In the context of the rapid growth of data volumes, the problem of class imbalance has become one of the key challenges in classification tasks, significantly reducing the accuracy and generalization ability of machine learning models. The aim of this study is to improve classification accuracy on imbalanced datasets through the development and application of a hybrid model that combines data preprocessing techniques and ensemble learning methods. To achieve this goal, existing approaches to handling class imbalance were analyzed, including resampling techniques (oversampling and undersampling), cost-sensitive learning, and modern ensemble strategies.
The research methodology is based on the integration of synthetic data generation with gradient boosting and random forest algorithms. This approach enhances sensitivity to the minority class while maintaining model robustness against overfitting. The proposed hybrid model was evaluated on several open-source and applied datasets with varying degrees of class imbalance. The performance assessment was conducted using metrics suitable for imbalanced data, including F1-score, balanced accuracy and other.

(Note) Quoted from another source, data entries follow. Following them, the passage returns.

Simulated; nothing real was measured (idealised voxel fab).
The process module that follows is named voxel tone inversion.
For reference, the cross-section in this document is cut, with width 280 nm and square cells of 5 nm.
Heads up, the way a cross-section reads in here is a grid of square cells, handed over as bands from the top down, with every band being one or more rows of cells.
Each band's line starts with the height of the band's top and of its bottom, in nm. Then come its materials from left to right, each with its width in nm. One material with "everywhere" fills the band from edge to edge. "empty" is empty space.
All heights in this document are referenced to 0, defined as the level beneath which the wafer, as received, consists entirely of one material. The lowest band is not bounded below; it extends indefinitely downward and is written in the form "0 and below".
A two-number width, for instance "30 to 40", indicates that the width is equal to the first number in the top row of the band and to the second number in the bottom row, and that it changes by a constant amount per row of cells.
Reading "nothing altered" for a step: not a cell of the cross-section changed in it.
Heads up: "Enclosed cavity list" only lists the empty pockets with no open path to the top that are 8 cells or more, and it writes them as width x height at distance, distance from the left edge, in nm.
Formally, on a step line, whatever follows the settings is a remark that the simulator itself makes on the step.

The obtained results demonstrate a statistically significant improvement in classification performance compared to baseline models, especially in detecting the minority class. The scientific significance of the study lies in the development of a reproducible approach to improving classification effectiveness under class imbalance conditions, thereby expanding the applicability of machine learning methods in domains such as healthcare, finance, and risk analysis.